In order to differentiate ourselves and our products in the market, we have continued to invest in personnel and complementary new technologies that will help us solve our customers' most complex storage and server issues. Until we further diversify our customer base and product offerings, we believe that these factors as discussed above will continue to impact quarterly operating results volatility and our business for the foreseeable future.

Flash-based Products and Technologies Flash-based product revenues were $21.4 million and $39.7 million in the second quarter of 2013 and 2012, respectively. The decrease in Flash-based product revenues in the second quarter of 2013 compared to the same period in 2012 was due primarily to a $17.0 million decrease in Flash-based product sales to two customers. Sales of Flash-based products represented 91% and 97% of our total revenues in the second quarter of 2013 and 2012, respectively.

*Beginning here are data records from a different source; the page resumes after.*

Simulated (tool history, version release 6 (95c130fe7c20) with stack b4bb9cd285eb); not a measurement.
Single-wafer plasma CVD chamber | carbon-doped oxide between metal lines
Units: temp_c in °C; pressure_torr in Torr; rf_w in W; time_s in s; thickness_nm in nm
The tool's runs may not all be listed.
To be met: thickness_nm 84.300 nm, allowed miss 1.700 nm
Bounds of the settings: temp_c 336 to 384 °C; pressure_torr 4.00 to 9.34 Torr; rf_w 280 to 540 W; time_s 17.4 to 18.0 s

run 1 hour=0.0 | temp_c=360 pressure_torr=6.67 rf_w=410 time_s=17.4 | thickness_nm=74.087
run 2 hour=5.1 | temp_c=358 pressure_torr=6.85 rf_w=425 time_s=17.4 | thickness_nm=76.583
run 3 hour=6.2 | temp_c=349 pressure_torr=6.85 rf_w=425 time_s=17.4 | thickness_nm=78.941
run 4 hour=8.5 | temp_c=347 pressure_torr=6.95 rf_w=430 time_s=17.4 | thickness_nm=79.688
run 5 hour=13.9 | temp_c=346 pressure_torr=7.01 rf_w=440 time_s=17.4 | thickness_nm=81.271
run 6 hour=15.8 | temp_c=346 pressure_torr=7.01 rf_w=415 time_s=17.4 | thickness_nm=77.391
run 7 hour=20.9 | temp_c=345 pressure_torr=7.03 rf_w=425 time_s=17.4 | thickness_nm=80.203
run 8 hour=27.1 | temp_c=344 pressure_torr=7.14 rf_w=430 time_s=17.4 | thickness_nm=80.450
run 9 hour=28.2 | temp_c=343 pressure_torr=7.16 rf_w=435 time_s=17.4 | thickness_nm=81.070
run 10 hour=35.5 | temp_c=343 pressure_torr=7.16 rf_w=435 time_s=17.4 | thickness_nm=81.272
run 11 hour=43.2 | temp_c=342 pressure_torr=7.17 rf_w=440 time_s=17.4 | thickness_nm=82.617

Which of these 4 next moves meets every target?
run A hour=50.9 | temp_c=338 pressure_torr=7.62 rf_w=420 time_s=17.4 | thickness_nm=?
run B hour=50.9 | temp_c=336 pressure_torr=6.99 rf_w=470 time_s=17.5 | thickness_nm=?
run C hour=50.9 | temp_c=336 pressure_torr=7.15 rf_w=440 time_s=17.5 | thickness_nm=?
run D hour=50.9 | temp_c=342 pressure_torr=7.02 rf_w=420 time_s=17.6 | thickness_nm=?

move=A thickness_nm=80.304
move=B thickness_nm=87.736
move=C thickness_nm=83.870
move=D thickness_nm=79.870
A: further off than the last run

A significant development in enterprise SSDs is the use of Multi Level Cell ("MLC") Flash, which is more cost-effective than Single Level Cell ("SLC") Flash. Incorporating MLC Flash into SSDs is increasingly important within the enterprise market given the growing need for cost-effective, high-performance enterprise solutions. Our MLC-based SSDs are enhanced by our proprietary technologies, including our CellCare™ technology, which increases endurance of MLC Flash to meet enterprise life requirement levels and our Secure Array of Flash Elements™ (S.A.F.E.) technology, which provides added data reliability.

Our MLC-based SSDs also use our proprietary SSD ASIC controller technology to achieve fast write speeds and improved performance over the entire life of the drive.

A major area of our overall research and development investment has been applied to developing and advancing our SSD technologies. We believe the advantages of SSDs are currently being defined in several distinct markets including: a) enterprise-storage applications, b) enterprise-server applications, c) data center and cloud computing environments, and d) government and defense applications. We see opportunities to leverage our SSD expertise across each of these markets where we believe our technology can outperform existing HDD solutions.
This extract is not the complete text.